This is an example of how to use survey design weights with linear mixed models using the lmer() function. It follows the logic of:

[“Carle, 2009”] (http://www.biomedcentral.com/1471-2288/9/49)

library(lme4)
## Loading required package: Matrix
## Loading required package: Rcpp
library(car)

#load brfss from github
library(RCurl)
## Loading required package: bitops
url<-"https://raw.githubusercontent.com/coreysparks/data/master/brfss_11.csv"
brfss_11<-getURL(url)
brfss_11<-read.csv(textConnection(brfss_11), header=T, dec=",")
nams<-names(brfss_11)
newnames<-gsub("_", "", nams)
names(brfss_11)<-tolower(newnames)

brfss_11$statefip<-sprintf("%02d", brfss_11$state )
brfss_11$cofip<-sprintf("%03d", brfss_11$cnty )
brfss_11$cofips<-paste(brfss_11$statefip, brfss_11$cofip, sep="")

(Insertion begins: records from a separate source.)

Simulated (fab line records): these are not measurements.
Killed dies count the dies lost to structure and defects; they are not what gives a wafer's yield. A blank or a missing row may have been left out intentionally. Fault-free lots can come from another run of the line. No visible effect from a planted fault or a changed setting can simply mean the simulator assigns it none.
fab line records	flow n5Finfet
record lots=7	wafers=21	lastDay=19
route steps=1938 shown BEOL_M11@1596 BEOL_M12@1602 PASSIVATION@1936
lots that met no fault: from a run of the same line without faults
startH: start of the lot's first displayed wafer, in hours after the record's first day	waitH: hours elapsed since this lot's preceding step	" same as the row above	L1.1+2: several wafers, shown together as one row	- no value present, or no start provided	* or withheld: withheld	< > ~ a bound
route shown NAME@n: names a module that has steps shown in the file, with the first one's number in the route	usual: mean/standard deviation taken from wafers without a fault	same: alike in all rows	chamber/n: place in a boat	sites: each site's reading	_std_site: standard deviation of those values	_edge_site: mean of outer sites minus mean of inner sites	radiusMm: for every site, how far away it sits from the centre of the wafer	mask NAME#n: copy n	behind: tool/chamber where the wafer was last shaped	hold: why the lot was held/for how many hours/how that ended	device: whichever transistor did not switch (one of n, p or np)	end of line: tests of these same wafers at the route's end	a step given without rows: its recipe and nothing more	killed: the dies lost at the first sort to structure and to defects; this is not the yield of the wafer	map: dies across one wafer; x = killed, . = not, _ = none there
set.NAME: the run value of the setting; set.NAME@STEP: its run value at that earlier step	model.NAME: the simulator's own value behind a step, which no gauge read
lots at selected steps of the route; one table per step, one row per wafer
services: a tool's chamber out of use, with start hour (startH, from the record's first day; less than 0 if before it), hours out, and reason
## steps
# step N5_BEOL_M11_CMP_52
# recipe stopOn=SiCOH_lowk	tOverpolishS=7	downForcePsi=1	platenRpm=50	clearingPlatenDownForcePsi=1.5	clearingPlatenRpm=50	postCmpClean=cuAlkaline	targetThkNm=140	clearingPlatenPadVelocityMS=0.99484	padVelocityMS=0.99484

#just for brevity, I just select TX respondents with non missing weights
brfss_11<-brfss_11[is.na(brfss_11$cntywt)==F,]
#insurance
brfss_11$ins<-ifelse(brfss_11$hlthpln1==1,1,0)
#smoking currently
brfss_11$smoke<-recode(brfss_11$smoker3, recodes="1:2=1; 3:4=0; else=NA")
#low physical activity
brfss_11$lowact<-recode(brfss_11$pacat, recodes="1:2=0; 3:4=1; else=NA")
#high blood pressure
brfss_11$hbp<-recode(brfss_11$bphigh4, recodes="1=1; 2:4=0; else=NA")
#high cholesterol
brfss_11$hc<-recode(brfss_11$toldhi2, recodes="1=1; 2=0; else=NA")
#bmi
brfss_11$bmi<-ifelse(is.na(brfss_11$bmi5)==T, NA, brfss_11$bmi5/100)
#poor or fair health
brfss_11$badhealth<-ifelse(brfss_11$genhlth %in% c(4,5),1,0)

#race
brfss_11$black<-recode(brfss_11$racegr2, recodes="2=1; 9=NA; else=0", as.factor.result=T)
brfss_11$white<-recode(brfss_11$racegr2, recodes="1=1; 9=NA; else=0", as.factor.result=T)
brfss_11$other<-recode(brfss_11$racegr2, recodes="3:4=1; 9=NA; else=0", as.factor.result=T)
brfss_11$hispanic<-recode(brfss_11$racegr2, recodes="5=1; 9=NA; else=0", as.factor.result=T)

#have a personal doctor?
brfss_11$doc<-recode(brfss_11$persdoc2, recodes="1:2=1; 3=0; else=NA", as.factor.result=F)

#needed care in last year but couldn't get it because of cost
brfss_11$medacc<-recode(brfss_11$medcost, recodes="1=1;2=0;else=NA")

#education level
brfss_11$lths<-recode(brfss_11$educa, recodes="1:3=1;9=NA; else=0", as.factor.result=F)
brfss_11$coll<-recode(brfss_11$educa, recodes="5:6=1;9=NA; else=0", as.factor.result=F)

#marital status
brfss_11$marst<-recode(brfss_11$marital, recodes="1='married'; 2='divorced'; 3='widowed'; 4='separated'; 5='nm';6='cohab'; else=NA", as.factor.result=T)
brfss_11$marst<-relevel(brfss_11$marst, ref='married')

#income
brfss_11$inc<-as.factor(ifelse(brfss_11$incomg==9, NA, brfss_11$incomg))

#Age cut into intervals
brfss_11$agec<-cut(brfss_11$age, breaks=c(0,24,39,59,79,99))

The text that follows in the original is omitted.